Storm warning
I'm battening down the hatches, putting sandbags around the doors, disconnecting the tv and radio and I'll not read any newspapers or news sites on the Interweb. Somebody email me to let me know when the last whine about global warming causing some pretty routine bad weather, the like of which we've not seen in this country ever at all over the past ooooh, several thousand years, has passed. High winds, bit of rain, bit of damage. Get over it.
Elsewhere...
Re the post below. Inspired by the collecting litter thing and willing to do my bit, I gathered together two willing slaves, nephews young Luke and younger Adam, several plastic bags and one of those picky claw things. We were aiming at the 150 yards between this house and the crossroads, a stretch of road that has been blighted for many years by those for whom carrying something while not eating or drinking it is a distinct challenge. Half an hour later we'd got 50 yards down the road and got this much. We came back, got some more bags and carried on. After another hour and a brief excursion into the wood after Luke saw some cans there, we'd tripled the amount. There must have been 200 cans, mostly Tango and manky cider and a large horse feed bag of plastic bottles. We gave up on the other rubbish, we couldn't carry it all.

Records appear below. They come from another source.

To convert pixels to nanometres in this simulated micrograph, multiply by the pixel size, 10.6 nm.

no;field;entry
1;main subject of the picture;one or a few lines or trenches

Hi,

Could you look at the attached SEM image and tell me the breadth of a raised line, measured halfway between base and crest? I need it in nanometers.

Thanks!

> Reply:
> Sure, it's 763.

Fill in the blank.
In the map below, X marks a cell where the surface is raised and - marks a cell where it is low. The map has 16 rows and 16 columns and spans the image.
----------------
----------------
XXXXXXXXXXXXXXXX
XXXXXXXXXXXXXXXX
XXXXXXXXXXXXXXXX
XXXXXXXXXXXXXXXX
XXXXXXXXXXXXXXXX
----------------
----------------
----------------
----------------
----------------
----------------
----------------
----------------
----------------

There were a couple of intriguing finds. Three identical small bottles of vodka both in the ditch and the wood. In the wood I can understand, the roadside not. We're not plagued by groups of roaming drunken teenagers so who exactly dumps those? Drivers? Many of the cans of cider were in carrier bags, knotted and thrown into the ditch but nearly always with a Tango can. Is this a new cocktail? There was a brand new aluminium flask, the kind cyclists use, complete with orange juice contents. Some cans were slightly older. The picture below shows Luke retrieving a couple of plastic bags he saw poking out from beneath the leaves. It was another old Tesco bag, two in fact and both in excellent condition. Their contents were something I'd not seen around for some time either. About a dozen Courage Light Ale cans, the black and blue ones if you're familiar. The ring-pull shape made me look for the best-before date: June 1986. I saw a can poking out from the leaves around the base of a tree trunk. A Top Deck Limeade and Lager can, in perfect nick (I preferred the shandy myself - not more than 0.2 percent proof, I seem to remember, used to get one at the Co-Op before getting on the bus home from school. 5p). Must have been about 25 years old. I crushed them all and immediately regretted it because I reckoned I could have got rid of them on Ebay for decent return. I've sold worse, you'd be amazed at what people collect. These monkeys don't realise what they're chucking away half the time.
Wind's getting up.
6 Vegetable peelings:
I'm not worried about bad weather. What could possibly happen to me, the charmed life that I live?
I had my bedroom window open through that lot last night. Not pleasant but there wasn't much I could do about it.
Good on you and the boys for collecting the litter. Now if everybody did that every Spring...
A heartwarming and inspiring piece of direct action, Richard. Good on you!
Note that I got youngsters to do the hard stuff, under the guise of education of course. You don't get to this age without learning a few tricks.
lordy lordy! Wind and rain! Unheard of in Britain!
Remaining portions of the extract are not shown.